I recently asked for help on raid setups, thanks again for all the useful responses!

 

I have decided to go with a NAS running TrueNas Core and just wanted to confirm my understanding of some of the setup.

Running Raid Z2 via a IT MODE HBA freenas RAID CARD controller Fujitsu D2607-A21 8i

I have setup alarm settings to e-mail me critical/warning/Info and alert messages. I assume these work as expected, any drive issues I will be emailed? Will I also get scrub/S.M.A.R.T results via email?

if my truenas ssd goes wrong, I have a backup of my config, so I just replace SSD, install true nas and import the config and im back up and running with my pools intact?

If my HBA goes wrong, I can replace with any other passthrough HBA, or does truenas know the hdd locations on the specific hba?

I've setup Smart and scrub checks, anything else I should setup to ensure data is safe?

If I want to add more drives to the pool, am I right in understanding I can mix NAS and standard sata drives, but the disk speeds have to be the same, or can they be different speeds?

What UPS unit do you recommend and how do I link to truenas so it can safely stop a resilver in the event of power loss?

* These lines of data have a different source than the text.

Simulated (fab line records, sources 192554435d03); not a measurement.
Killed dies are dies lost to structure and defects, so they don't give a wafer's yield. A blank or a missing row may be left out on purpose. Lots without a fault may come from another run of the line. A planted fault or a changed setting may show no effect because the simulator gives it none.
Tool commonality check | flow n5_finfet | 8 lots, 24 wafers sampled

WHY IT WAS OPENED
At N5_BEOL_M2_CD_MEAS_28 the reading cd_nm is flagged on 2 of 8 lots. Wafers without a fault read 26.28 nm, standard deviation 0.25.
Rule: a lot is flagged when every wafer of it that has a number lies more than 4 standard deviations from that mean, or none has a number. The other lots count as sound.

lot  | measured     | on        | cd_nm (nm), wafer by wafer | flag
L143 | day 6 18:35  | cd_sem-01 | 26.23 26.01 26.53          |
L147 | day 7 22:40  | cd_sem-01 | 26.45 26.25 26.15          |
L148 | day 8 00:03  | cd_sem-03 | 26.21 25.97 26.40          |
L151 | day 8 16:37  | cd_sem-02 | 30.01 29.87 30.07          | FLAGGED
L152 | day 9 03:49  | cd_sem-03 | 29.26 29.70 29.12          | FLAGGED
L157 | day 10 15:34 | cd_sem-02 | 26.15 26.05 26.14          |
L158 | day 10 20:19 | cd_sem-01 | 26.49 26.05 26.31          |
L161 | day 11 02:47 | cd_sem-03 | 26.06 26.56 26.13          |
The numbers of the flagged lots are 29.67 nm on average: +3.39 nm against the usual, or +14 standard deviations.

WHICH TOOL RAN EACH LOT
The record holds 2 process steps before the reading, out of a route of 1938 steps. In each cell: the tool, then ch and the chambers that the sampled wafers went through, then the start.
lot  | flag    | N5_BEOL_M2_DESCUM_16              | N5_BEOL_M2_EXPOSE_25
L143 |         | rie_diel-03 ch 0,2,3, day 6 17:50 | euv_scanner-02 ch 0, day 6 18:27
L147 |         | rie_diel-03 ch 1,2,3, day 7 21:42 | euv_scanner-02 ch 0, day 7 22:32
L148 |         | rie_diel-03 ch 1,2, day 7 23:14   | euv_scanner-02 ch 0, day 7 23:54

The only issue im having is transfer speeds. Again these forums helped previously, when I was running raid using the controller I was getting slow speeds, but it was due to the cache on the card not being enabed.

I'm currently transfering across approx 8TB over a 10GB connection, I started off at around 170MB/s ( I dont have any cache SSD's, just using hdd's) and after about 10 minutes this has dropped to around 25-35 MB's. Anything that can be causing this? Not sure if cache is enabled on the HBA controller or if you even can use cache now its in IT mode, I cant seem to access any firmware on it during boot. If I pause the transfer and start it up a few minutes later I get good transfer speeds again until it drops off shortly after.

 

I have just ran an iperf test and am getting 2.31 Gbits/sec. Using two emulex oneconnect oce 1102-n-x cards so not sure the reason for decreased speed but is more than enough to be getting a decent transfer speed.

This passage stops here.